"Detroit Steel Artists" Is a Book About the Birth of Car Styling

“Detroit Steel Artists” Is a Book About the Birth of Car Styling

Courtesy: Beaver’s Pond Press

Matthew Kilkenny is a fan of cars of the classic era, those elegant masterpieces from the 1920s and 1930s. The owner and restorer of a vintage 1934 Packard and judge of classic Packards at top-tier shows such as the Pebble Beach Concours d’Elegance, Kilkenny has traveled the country visiting museums and libraries that feature material on these vehicles. As he explored, he came to a realization, one that contradicted some long-held presumptions within the automotive industry, especially around the concept of styling as a key means of selling cars.

Key among these is the role of Harley Earl. Mr. Earl is typically considered the father of automotive styling, credited with having set up the first such department at a large car company—General Motors in the 1930s. “But although Harley Earl was an important player,” Kilkenny noted, “there was life in Detroit before Harley Earl.”

The goal of his new book, Detroit Steel Artists: How Edsel Ford, Ray Dietrich, Tom Hibbard, and Ralph Roberts Turned Motor City into a Styling Mecca Before Harley Earl (Beaver’s Pond Press: $75) is to explicate this fascinating history. “I believe this is the first comprehensive story about styling’s very important inflection point or inflection phase,” Kilkenny told Car and Driver.

1932 stutz

Courtesy: Beaver’s Pond Press

The book is illustrated with sumptuous photos of period cars shot by pros including Michael Furman, Bill Pack, and Scott Williamson; archival materials from the Benson Ford Research Center, the Detroit Public Library, Harrah’s National Automobile Museum, and the Library of Congress; as well as illustrations from the personal and familial collections of the designers covered. Kilkenny was even able to acquire a school final exam project drawing from Ray Deitrich—the man who went on to found the famed coachbuilders LeBaron and Deitrich in the 1920s en route to becoming the first head of styling for Chrysler in the 1930s.

Woven through the images is a detailed and well-constructed narrative, one that uncovers unsung heroes of the time period. (There’s also a forward by Jay Leno.) These people helped the car become more than just a means of transportation, transforming it into something with which people identified emotionally as an extension of their personality and aspirations.

These pioneers included Amos E. Northup, who ran the first automotive styling studio (for Willis Sainte Clair) years before Earl; Ralph Roberts, who had a more sophisticated studio at Briggs than Earl’s GM studio; and Elsie de Wolfe, who designed Locomobile’s closed car interiors in the 1910s and appears from his research to be the first female automotive designer in the industry.

Kilkenny also details the story of non-designer Charles Parlin. “He pioneered the modern business idea of market research, and validated this concept in the newly developing automotive field,” he explained. “As part of his work in the car industry, he also had the vision to predict the importance of styling in selling cars in this new field.”

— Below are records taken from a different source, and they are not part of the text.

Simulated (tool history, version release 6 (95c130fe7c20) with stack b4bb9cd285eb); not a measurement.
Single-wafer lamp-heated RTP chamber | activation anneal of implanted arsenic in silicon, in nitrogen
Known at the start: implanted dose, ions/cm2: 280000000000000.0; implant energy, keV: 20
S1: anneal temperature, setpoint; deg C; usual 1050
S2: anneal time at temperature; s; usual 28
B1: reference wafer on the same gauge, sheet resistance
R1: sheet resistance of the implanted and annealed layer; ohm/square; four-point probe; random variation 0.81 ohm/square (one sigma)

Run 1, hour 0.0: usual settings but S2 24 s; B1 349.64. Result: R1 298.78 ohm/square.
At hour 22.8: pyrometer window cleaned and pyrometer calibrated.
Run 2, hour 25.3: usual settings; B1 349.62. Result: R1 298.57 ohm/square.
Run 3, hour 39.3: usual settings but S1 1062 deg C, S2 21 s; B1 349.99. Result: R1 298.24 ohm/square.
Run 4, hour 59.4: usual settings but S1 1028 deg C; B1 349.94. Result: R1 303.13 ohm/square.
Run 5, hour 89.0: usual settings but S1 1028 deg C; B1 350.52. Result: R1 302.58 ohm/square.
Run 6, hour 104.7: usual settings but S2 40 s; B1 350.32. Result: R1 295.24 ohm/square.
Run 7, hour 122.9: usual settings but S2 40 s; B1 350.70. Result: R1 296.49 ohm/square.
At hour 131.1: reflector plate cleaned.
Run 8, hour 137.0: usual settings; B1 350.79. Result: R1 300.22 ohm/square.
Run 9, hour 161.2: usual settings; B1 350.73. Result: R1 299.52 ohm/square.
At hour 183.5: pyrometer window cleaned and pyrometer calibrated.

On a more philosophical level, we asked Kilkenny about the contrast between the limitations of car designers in the Classic Era, and those of today. “The designers back then had constraints related to manufacturability, because mass production was still in its infancy. There were also limitations in the availability and knowledge of deep-draw steels,” Kilkenny said. “So a lot of beautiful designs were created on paper that could not be practically built. Ray Dietrich called many impractical designs from the day coming from ‘skin artists.’”

Today’s designers are able to leverage nearly 135 years of industry knowledge, and can thus get practically anything built. This leads to greater freedom. “But today’s designers have many more constraints due to things like approval by committee and regulatory issues,” he said. “If you got the pioneering Detroit steel artists from this original era together with today’s designers, I’m guessing that both eras would say the other era is lucky to have so much more freedom, and both would be right.”